Many people thought Donovan and Brad Stevens would return to college. Are you surprised both are still in the NBA?
“No. Recruiting is exhausting. You can’t get away from it. It’s just a constant process that requires so much time and effort. In the NBA, they don’t have to worry about that. You’re not constantly sending text messages or making phone calls to recruits, to their parents. The NBA is just basketball.”
Is there a major difference between your era and players today?
“The players are better shooters and scorers. Not necessarily better players, but better scorers than the 80s and the 90s. K.D., Steph, Harden. The ability of these guys to score in so many different ways too. That’s impressive. In some of these games, the defense has been halfway decent, but these guys are just so good on the offensive end. It’s a nightmare trying to slow these guys down.”
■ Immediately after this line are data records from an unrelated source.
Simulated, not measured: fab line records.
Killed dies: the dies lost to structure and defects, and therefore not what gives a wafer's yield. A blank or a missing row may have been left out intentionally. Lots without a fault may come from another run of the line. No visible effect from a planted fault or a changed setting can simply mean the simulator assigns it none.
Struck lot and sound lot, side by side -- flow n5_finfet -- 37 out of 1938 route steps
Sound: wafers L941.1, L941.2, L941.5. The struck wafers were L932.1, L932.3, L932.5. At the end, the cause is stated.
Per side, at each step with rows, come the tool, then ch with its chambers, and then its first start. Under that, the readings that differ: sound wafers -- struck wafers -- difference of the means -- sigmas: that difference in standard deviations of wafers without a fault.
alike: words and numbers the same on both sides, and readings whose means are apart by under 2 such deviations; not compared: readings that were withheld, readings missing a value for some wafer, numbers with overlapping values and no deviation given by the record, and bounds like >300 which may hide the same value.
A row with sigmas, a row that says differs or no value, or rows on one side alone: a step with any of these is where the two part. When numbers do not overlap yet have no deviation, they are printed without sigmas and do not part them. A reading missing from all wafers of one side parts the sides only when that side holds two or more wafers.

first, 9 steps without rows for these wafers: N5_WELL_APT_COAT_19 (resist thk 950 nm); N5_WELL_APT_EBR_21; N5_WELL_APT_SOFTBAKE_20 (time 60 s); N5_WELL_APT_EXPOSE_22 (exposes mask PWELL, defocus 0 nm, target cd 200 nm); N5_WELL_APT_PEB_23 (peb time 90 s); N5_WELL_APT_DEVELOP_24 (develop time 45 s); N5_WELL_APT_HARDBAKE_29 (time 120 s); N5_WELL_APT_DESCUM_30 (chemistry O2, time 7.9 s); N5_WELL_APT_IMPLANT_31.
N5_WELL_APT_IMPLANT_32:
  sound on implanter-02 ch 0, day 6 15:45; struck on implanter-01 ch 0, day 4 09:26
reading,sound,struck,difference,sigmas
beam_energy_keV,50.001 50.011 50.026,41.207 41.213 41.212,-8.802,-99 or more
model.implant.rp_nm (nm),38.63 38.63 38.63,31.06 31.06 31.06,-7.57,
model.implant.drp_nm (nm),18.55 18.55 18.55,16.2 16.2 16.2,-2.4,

How difficult was it buying clothes when you were young?
“It was nearly impossible. I used to wear capris before they were cool. That’s because I was growing so much. My parents would get mad. They would buy a pair of pants. I would wear them two or three times and that was it.
“I went from 6’1″ in the middle of ninth grade to 6’10” as a senior. I was also 195 pounds. Finding shoes (was difficult). Back then I wore size 15. It took three months to get a pair.”
“Now the turnover on all that is pretty quick. There are plenty of companies. I can order a pair of jeans, slacks, shorts, and they’ll be here in three days.”
Were you always comfortable with your height?
“Early on I wasn’t comfortable with it at all. Partly because of my height, but also because of how skinny I was. I wouldn’t say I had an image problem, but I looked kind of out of place. I was gangly. I was so much taller than everyone else. I didn’t get comfortable until college. That’s also when I started to fill out and developed some muscle.”
Phil Jackson famously gave out books to players. What books did he give you?
“The two books that stand out are The Great Santini and Zorba the Greek.
“The Great Santini was very enjoyable. (It was about) a military father and his son who happened to play basketball. Felt like Phil thought that was him and I.
“(With) Zorba the Greek, the moral of the story was dealing with adversity because he got his finger cut off, right? Phil and I always butted heads. He was a huge Wes Unseld guy. That was his definition of a center: big, burly, broad shoulders. I was big. but I was slender. I always felt like he was trying to replace me, and eventually they brought in Luc Longley who was much bigger.”
There were a few times that Michael Jordan punched teammates during competitive practices, including you. Do you have a Jordan memory you haven’t told people about?
“I used to have basketball camps every summer. One in Merritt Island, Florida where I grew up, and one in Nashville where I played at Vanderbilt. Instead of giving out trophies, I would give out shoes. And to the MVPs, I gave out autographed game-worn Michael Jordan shoes. Michael would always give you an autograph. Now, depending on what day it was, he may give you a hard time. But then he would test you: how many times are you willing to ask? He would have fun with it.
“The first couple of years he would say, ‘How about you just buy them? I’ll bring you a pair. I’ll autograph them.’ I said, ‘It’s not the same. These are game-worn. You don’t understand how big of a deal this is for the kids.’ He knew, but he would literally make you beg.”
“To this day, I’ll run into somebody, and they’ll say, ‘You don’t remember me, but I was MVP of the camp in 1992. I still have those Michael Jordan shoes and I’ve given them to my son or daughter.’ To me, that’s kind of cool. When you think about it, they could probably sell them for a lot of money.”
Who was the toughest player to guard?
“One guy who was amazing was Hakeem Olajuwon. His footwork was so good. You could watch all the film you want, but you just couldn’t (stop him). You felt like you were at his mercy. He could make you look really bad. He never talked trash. He just played. You would get mad at yourself more than him.”
Who talked a lot of trash?
“A lot of times it was guys I didn’t necessarily guard, but played against a lot. Larry Bird would say, ‘Coach, you’re putting this guy on me? This is embarrassing. You think that guy can guard me?’”
Have you thought about coaching?
“I think about it all the time. I have a son who is 17. He plays lacrosse and is going to be a senior. I want the flexibility to see his games. Next year when he goes off to college, that could be a different story. He’s trying to decide if he’s going to play in college. He’s a late bloomer; 6’7″, 220 pounds. I coached him (in basketball) in grade school, but he didn’t necessarily love it. He fell into lacrosse and that’s what he loves the most.”